Free threading will need an ABI break.
Is there a way to provide a backward compatibility layer which would allow a nogil-enabled CPython to still use old-abi native extensions (perhaps somewhat inefficiently)?
Free threading will need an ABI break.
Is there a way to provide a backward compatibility layer which would allow a nogil-enabled CPython to still use old-abi native extensions (perhaps somewhat inefficiently)?
Out of curiosity, does this take into account more recent efforts like graal-python (claimed 3.4x speedup)?
Sidenote: The post is great, though it would be quite a bit easier to read if you let discourse do the (intra-paragraph) linebreaks, rather than adding them manually.
What is the current state of funding for the Faster CPython team?
PEP 703’s current suggestion is to re-enable the GIL (globally) in this scenario, with a message so the user (hopefully) notices that this has happened.
[edit: those extensions would still need to be compiled for the same ABI, though. But I thought that a major python release (almost?) always required this]

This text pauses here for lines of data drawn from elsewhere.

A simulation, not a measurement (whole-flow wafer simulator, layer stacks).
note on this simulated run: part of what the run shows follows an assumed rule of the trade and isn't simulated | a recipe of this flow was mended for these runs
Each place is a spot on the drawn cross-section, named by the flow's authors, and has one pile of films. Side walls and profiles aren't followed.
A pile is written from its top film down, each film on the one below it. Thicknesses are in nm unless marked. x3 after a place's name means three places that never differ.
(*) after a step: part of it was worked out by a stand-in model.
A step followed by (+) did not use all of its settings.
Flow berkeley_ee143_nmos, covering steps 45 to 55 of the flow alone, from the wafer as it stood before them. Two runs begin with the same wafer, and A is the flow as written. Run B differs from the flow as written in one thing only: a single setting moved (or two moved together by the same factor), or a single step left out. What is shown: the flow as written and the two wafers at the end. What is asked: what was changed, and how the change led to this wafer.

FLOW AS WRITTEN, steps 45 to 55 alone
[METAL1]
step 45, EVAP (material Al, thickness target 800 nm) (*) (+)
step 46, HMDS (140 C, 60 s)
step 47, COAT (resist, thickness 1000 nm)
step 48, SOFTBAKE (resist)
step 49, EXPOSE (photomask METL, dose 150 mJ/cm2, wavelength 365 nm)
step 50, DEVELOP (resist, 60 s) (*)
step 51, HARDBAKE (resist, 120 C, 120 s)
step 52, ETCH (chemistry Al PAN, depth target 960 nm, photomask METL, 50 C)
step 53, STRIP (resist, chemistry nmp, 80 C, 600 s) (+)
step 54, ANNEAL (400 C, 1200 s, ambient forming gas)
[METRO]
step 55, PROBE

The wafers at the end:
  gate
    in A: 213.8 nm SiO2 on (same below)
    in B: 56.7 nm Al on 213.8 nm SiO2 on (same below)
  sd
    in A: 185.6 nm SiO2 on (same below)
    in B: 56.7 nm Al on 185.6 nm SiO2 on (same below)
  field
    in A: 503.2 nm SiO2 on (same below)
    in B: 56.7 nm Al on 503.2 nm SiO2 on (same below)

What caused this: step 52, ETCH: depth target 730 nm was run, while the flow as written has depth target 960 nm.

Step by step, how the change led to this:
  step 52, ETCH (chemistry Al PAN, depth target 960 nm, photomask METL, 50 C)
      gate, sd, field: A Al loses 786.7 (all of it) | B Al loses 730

I’ve seen that and actually it’s what I’m trying to address. If practically all Python 3 code would run on Python 4 without modifications (albeit maybe with reduced performance if it uses native extensions not yet using abi4), it would be more viable.
In other words that would alter PEP 387 – Backwards Compatibility Policy, providing a custom loader or vm or a translation layer of some sort in order to bridge the rift between “3” and “4” worlds.
I am not proficient enough with C++ to judge if it’s hard, if it’s a lot of work or if the only way is to disassemble the .so, map and rewrite structures and pointers and reassemble it (whether on pypi or on import)… Though maybe that would work?
On the other hand, if this is impossible, perhaps the optimization that requires abi modification could be postponed (reducing performance, but not creating the 3-to-4 rift in the first place).
It is strictly impossible, period. (Rest assured that it would already have been discussed otherwise.) abi3 exposes refcounting-related macros like Py_INCREF
that mutate the object’s refcount field directly, and because they’re macros this is inlined into the generated code. Even if you could edit assembly, which is not possible portably, a so doesn’t have information on the compile-time types of parameters so you cannot even know where Py_INCREF
is used, let alone change it in the optimized assembler code.
Ruby is even more mutable than Python, but also has a GIL
Ruby as a language does not have a GIL. CRuby/MRI, the default implementation uses GIL. TruffleRuby, an alternative implementation, does not use GIL and provides significant speedup for multi-threaded code (on top of the speedup for single threaded code).
Python, Javascript and Ruby implementations on the JVM has been disappointing, historically.
All three are implemented on GraalVM (which is a JVM). GraalPy mostly matches PyPy performance (sometimes bit slower, sometimes bit faster). JavaScript manages to be in the same ballpark as V8 (highly optimized VM tailored for JS), TruffleRuby outperforms CRuby (and does not have a GIL unlike CRuby).
Performing the optimizations necessary to make Python fast in a free-threading environment will need some original research. That makes it more costly and a lot more risky.
There is a research around that such as: Daloze, Benoit, et al. “Efficient and thread-safe objects for dynamically-typed languages.”. I am not challenging that it would still be costly and risky anyway.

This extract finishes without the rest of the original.